Morphosis-Designed Perot Museum Opens in Dallas

Image by Mark Knight via Life of an ArchitectThe Perot Museum of Nature and Science, the latest work of Los Angeles-based Morphosis (the firm of Pritzker prize winner Thom Mayne), opened to the public last weekend in Dallas, Texas. Described by the NY Times as “alluring but unsettling,” the building features a ten-story concrete cube punched out by a transparent diagonal cylinder displaying one of the building’s elevators. The theatricality of the building’s circulation elements multiplies throughout the building—producing an effect that NYT reviewer Edward Rothstein describes as typically post-modern: “the visitor is led through a cosmos that can itself be dizzying: miniature worlds of systems and interactions; invocations of things known and half known; sensations, simulations and reflections; accounts of dissolution and evolution.”

The size and scope of the museum is meant to handle large crowds (6,000 visitors attended the opening day of the museum, according to the Dallas News). Five floors house 11 permanent exhibit halls. The lower level of the cube contains a modular traveling exhibit hall, an education wing with six learning labs, a flexible space auditorium, and a children's museum including outdoor play space and a courtyard. The plinth level includes the main lobby (inhabited by a 35-foot Malawisaurus fossil), access to a roof deck, the Café, a 297-seat, multimedia 3D theater, and the Museum Shop.

With the addition of the 185 million, 180,000-square-foot museum complex, Dallas continues to rack up architectural significance. The Margaret Hunt Hill Bridge, designed by Santiago Calatrava, opened earlier in 2012. The Perot Museum joins buildings like the Cooper Union in New York, the Caltrans District 7 Headquarters in Los Angeles, and the San Francisco Federal Building among Mayne’s portfolio of unusual and original public buildings, and enforces the narrative that a Mayne building is the 21st century status symbol.

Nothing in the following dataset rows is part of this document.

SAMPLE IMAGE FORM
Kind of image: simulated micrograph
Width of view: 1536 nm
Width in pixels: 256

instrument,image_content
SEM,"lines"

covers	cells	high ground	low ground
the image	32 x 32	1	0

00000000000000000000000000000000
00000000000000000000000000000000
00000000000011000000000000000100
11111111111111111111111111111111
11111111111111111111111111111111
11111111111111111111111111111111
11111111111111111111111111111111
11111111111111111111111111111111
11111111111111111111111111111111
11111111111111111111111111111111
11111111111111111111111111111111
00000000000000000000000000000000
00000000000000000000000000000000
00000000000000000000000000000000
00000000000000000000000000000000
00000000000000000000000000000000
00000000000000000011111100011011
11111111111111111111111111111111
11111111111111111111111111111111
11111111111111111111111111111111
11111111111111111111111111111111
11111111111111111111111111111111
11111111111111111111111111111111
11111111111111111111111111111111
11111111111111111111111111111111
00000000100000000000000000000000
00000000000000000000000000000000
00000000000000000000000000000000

As relayed by the Life of an Architect blog, at the museum's opening, Mayne described the building’s purpose to enhance the public experience of Dallas: “It is a fundamentally public building – a building that opens up, belongs to and activates the city.” (Maybe all this concern about activating the street is at least in part a reaction to recent criticism of the Cooper Union’s contribution of the streetscape of its block in Manhattan?)